Bach a minor 3rd mvmt bowing

September 5, 2019, 8:36 AM · My youngest (age 10) is working on Bach a minor concerto and is about to start the third movement. I was wondering if people had thoughts on what bowing to use at the start -- slur in groups of three eighth notes, or slur two eighths with the third eighth upbow (she calls it hiccup bowing).

The urtext I have is marked with slurs in groups of three eighths. I consulted the two "original" copies on IMSLP and one clearly shows the same. The other is really careless in the drawing of the slurs -- in some measures it looks like only two notes are slurred, but the slurs are not consistent.

My older child originally learned this piece from the unrevised Suzuki book 7 which uses the slurs in groups of three. However, the revised Suzuki book 7 has changed to the hiccup bowing. I'm not sure if that choice was made based on research or for pedagogical reasons.

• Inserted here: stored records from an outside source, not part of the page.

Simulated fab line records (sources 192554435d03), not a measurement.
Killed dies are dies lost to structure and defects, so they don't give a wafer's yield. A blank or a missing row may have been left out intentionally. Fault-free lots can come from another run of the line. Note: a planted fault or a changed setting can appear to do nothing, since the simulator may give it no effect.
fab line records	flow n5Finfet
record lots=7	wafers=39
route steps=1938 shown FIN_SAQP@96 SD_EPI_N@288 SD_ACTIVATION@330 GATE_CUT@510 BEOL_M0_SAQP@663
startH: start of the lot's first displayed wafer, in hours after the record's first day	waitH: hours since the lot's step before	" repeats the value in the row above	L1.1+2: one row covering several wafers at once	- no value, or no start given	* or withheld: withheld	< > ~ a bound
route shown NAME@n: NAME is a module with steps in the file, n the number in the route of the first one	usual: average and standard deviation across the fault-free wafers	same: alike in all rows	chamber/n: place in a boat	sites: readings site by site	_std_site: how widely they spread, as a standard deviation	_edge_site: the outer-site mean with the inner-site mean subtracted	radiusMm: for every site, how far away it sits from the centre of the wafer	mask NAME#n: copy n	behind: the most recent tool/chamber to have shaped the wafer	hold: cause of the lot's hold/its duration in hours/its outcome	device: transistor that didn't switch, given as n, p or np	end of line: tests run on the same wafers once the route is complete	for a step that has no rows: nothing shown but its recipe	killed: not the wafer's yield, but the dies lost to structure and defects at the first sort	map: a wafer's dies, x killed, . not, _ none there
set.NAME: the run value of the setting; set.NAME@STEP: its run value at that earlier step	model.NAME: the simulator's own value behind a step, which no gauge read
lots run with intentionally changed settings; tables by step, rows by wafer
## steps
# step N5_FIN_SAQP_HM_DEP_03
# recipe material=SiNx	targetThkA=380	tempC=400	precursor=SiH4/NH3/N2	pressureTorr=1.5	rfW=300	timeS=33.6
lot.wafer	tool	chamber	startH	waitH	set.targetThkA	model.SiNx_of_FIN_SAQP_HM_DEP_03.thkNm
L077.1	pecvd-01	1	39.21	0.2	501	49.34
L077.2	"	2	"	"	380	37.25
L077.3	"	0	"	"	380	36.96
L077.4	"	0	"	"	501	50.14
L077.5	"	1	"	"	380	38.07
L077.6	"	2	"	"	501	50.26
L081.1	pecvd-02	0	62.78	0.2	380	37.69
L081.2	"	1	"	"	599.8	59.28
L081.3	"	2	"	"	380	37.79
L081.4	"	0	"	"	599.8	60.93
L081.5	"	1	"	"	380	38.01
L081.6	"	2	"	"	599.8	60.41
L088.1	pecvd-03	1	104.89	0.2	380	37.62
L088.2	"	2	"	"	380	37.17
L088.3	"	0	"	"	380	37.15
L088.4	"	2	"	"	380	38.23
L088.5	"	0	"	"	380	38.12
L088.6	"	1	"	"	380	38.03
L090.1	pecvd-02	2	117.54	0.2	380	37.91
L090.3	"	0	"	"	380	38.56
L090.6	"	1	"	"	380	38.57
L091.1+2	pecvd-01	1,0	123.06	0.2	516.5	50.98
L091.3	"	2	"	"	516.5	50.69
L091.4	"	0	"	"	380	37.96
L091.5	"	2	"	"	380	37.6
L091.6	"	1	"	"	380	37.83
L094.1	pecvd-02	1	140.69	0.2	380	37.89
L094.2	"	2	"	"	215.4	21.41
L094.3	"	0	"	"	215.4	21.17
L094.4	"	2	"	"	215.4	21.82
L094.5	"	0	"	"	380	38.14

There are valid recordings of both. Oistrakh and Stern do the slurs, Joshua Bell and Julia Fischer the hiccup bowing.

Which brings me back to my daughter. In general we try to stick to the composer's intent in Baroque music. But she, in particular, isn't great at playing at the frog, so from a pedagogical perspective doing the hiccup bowing would benefit her.

Thoughts?

Replies (7)

Edited: September 5, 2019, 10:04 AM · http://ks4.imslp.net/files/imglnks/usimg/9/91/IMSLP392307-PMLP91892--Mus.ms.BachP252-_Concerto_BWV_1041.pdf

A look at the original Bach ms. clearly shows groups of 3 being slurred. The movement works better slurred in 3 for dynamic shaping and also in bringing out harmony changes. You will also see the same slurring in Bach's transcription of the piece in g minor for harpsichord. So no, the Suzuki version is not a scholarly edition.

It seems senseless to alter the bowing for pedagogical reasons. Also, the 2+1 bowing can get to be quite monotonous. After all Bach did play the violin.

September 5, 2019, 11:30 AM · It's in 9/8 meter. When I am in a wicked mood I will do some Irish Slip-Jig bowings with that one; slurring over main beats. I don't think I will ever do that in public. My opinion is that Bach has a lot of written-out ornaments, things that look like turns or single neighboring tones, and those can be slurred.
September 5, 2019, 12:49 PM · I think both ways could be valid.

As others have noted, Bach wrote it slurred, but it would be perfectly acceptable to do 2-1 or even a mixture. Like every violinist, your daughter should choose (with her teacher) based on what kind of sound she wants to make and what she can play well.

The goal should be to capture the beauty of the line and also preserve the rhythmic dance-like quality of the piece (it's basically a jig). But where you strike the balance is up to the performer.

When violinists of 40 or 50 years ago, like Oistrakh or Stern, played Bach they were probably more influenced by pedagogical ancestors like Leopold Auer, who were rooted in 19th and early 20th century practice and were not informed at all about baroque performance customs.

However, there are modern baroque influenced recordings (like Isabelle Faust) that do the 2-1 bowing and do it very effectively. Faust plays the Allegro Assai very fast, and she is playing with a baroque bow style so there's that to keep in mind.

The 2-1 gives it a more bouncy, dancelike quality and that is fetching. But the slurred bow lets you play more sostenuto and you don't have to emphasize the first beat so much.

Edited: September 6, 2019, 8:22 PM · Perhaps one or two 2+1's can be inserted for dramatic effect.

If your daughter performs this with a pianist, get a simplified accompaniment such as "Frustrated Accompanist." The Suzuki piano part is so dreadfully busy that if your daughter is playing a fractional violin she'll stand no chance even if the lid of the piano is entirely closed.

September 5, 2019, 6:14 PM · Agree 100% with Bruce. Slur three.
September 5, 2019, 7:37 PM · Thank you for the feedback. It gives me even more food for thought. I am going to let her try it out both ways and see what she likes and see if she can give me a reason why and then we will go from there. She looked up the early copies with me so she understands that either version is potentially valid.
Edited: September 6, 2019, 7:19 AM · Three to the bow is the best way in my opinion, otherwise you get unmusical accents (like a nail sticking through the wall) on the back end of the beat. I’m sure Bach would approve of the 3 note slurs and some of those slurs Mr. Heifetz used in the Chaconne on the scale runs to make it sound less labored. In the Baroque era, composers left a lot of things such as articulations and ornamentation to the performer’s discretion.